If SA ends up in a debt trap, we will have to go cap in hand to the International Monetary Fund for help, warned Finance Minister Tito Mboweni.
The finance minister on Thursday briefed members of Parliament on the mini budget in a joint sitting of the Standing Committee of Finance and the Standing Committee on Appropriations, as well as their select committees.
Mboweni lamented SA's low growth rate, which is nowhere near levels of 5% in past years. He added he had to tell the numbers as they are.
"If we do not do anything in our situation - in outer years will face a debt to GDP ratio at or about 60% of GDP.
"When that happens- we are very close to having serious conversations with the IMF," he told MPs.
"We don't want to do that," he stressed. As this would mean the IMF would take over the running of SA's finances.
"Whether you like the IMF or not- ideologically or practically - if we end up in a debt trap that's where we will end up."

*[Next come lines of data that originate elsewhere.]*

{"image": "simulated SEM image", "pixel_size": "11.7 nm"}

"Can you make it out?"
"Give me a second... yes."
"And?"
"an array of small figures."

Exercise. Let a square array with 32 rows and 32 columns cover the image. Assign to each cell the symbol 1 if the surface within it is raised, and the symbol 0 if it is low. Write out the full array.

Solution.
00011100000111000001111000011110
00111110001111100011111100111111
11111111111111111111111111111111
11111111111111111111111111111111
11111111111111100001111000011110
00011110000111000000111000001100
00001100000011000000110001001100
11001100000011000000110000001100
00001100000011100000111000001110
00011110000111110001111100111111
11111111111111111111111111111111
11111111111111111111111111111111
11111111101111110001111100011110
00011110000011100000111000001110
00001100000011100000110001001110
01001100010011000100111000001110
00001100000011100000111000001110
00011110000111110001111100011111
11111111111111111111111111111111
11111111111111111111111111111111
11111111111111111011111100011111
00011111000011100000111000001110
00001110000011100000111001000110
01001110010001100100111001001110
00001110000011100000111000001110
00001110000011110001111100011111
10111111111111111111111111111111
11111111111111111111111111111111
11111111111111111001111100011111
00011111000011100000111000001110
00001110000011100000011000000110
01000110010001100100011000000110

Treasury Director General Dondo Mogajane echoed these views, having represented SA at the World Bank for a number of years. He said it is difficult for an African country to put forward a strong case for a loan from the IMF. These loans also have attached conditions.
"We don't want to be there … it’s something to avoid at all costs," said Mogojane.
He added that SA cannot continue to irresponsibly manage finances, but there is still room to make adjustments by taking advantage of "low hanging fruit" in order to "get to the other side".
Mogojane said that if SA does not do anything about the low growth, now revised down to 0.7%, it will be difficult for SA to sustain itself.
Mogojane said that if investment and confidence rises, then SA could reach higher growth of 2.3% by 2021. Even this is not what it should be he said, it would be ideal to be growing at levels of 5.6% or even more.